Chapter 3: Mechanics of Bitcoin
This chapter is about the mechanics of Bitcoin. Whereas in the first two chapters, we’ve talked at a relatively high level, now we’re going to delve into detail. We’ll look at real data structures, real scripts, and try to learn the details and language of Bitcoin in a precise way to set up everything that we want to talk about in the rest of this book. This chapter will be challenging because a lot of details will be flying at you. You’ll learn the specifics and the quirks that make Bitcoin what it is.
To recap where we left off last time, the Bitcoin consensus mechanism gives us an append-only ledger, a data structure that we can only write to. Once data is written to it, it’s there forever. There’s a decentralized protocol for establishing consensus about the value of that ledger, and there are miners who perform that protocol and validate transactions. Together they make sure that transactions are well formed, that they aren’t already spent, and that the ledger and network can function as a currency. At the same time, we assumed that a currency existed to motivate these miners. In this chapter we’ll look at the details of how we actually build that currency, to motivate the miners that make this whole process happen.
3.1 Bitcoin transactions
Let’s start with transactions, Bitcoin’s fundamental building block. We’re going to use a simplified model of a ledger for the moment. Instead of blocks, let’s suppose individual transactions are added to the ledger one at a time.

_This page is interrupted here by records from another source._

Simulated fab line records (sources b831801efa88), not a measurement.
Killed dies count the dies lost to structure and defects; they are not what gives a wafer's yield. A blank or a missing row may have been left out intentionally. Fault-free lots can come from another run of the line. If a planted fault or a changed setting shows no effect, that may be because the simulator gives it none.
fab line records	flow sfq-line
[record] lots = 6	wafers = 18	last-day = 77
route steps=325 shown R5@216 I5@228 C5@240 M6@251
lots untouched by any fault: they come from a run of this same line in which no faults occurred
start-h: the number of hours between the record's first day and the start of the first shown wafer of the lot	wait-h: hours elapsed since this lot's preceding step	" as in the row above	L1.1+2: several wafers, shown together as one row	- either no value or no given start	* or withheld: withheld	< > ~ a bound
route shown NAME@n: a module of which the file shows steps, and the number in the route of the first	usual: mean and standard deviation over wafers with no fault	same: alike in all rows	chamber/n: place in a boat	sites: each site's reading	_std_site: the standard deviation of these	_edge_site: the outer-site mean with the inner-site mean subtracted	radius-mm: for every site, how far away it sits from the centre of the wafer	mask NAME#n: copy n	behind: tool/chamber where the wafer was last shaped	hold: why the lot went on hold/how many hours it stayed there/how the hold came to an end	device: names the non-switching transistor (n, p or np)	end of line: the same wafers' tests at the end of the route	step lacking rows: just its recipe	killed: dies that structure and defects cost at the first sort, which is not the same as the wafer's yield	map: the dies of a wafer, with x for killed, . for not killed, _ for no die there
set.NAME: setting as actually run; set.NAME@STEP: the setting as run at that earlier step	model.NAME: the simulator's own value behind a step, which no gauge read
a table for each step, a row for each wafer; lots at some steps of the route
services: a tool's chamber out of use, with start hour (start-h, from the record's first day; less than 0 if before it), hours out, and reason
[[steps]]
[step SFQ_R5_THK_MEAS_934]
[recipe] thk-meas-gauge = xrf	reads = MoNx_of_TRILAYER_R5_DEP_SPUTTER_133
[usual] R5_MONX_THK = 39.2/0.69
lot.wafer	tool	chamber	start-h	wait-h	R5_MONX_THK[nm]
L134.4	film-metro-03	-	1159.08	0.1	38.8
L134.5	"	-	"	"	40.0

Figure 3.1 an account-based ledger
How can we build a currency on top of such a ledger? The first model you might think of, which is actually the mental model many people have for how Bitcoin works, is that you have an account-based system. You can add some transactions that create new coins and credit them to somebody. And then later you can transfer them. A transaction would say something like “we’re moving 17 coins from Alice to Bob”, and it will be signed by Alice. That’s all the information about the transaction that’s contained in the ledger. In Figure 3.1, after Alice receives 25 coins in the first transaction and then transfers 17 coins to Bob in the second, she’d have 8 Bitcoins left in her account.
The downside to this way of doing things is that anyone who wants to determine if a transaction is valid will have to keep track of these account balances. Take another look at Figure 3.1. Does Alice have the 15 coins that she’s trying to transfer to David? To figure this out, you’d have to look backwards in time forever to see every transaction affecting Alice, and whether or not her net balance at the time that she tries to transfer 15 coins to David is greater than 15 coins. Of course we can make this a little bit more efficient with some data structures that track Alice’s balance after each transaction. But that’s going to require a lot of extra housekeeping besides the ledger itself.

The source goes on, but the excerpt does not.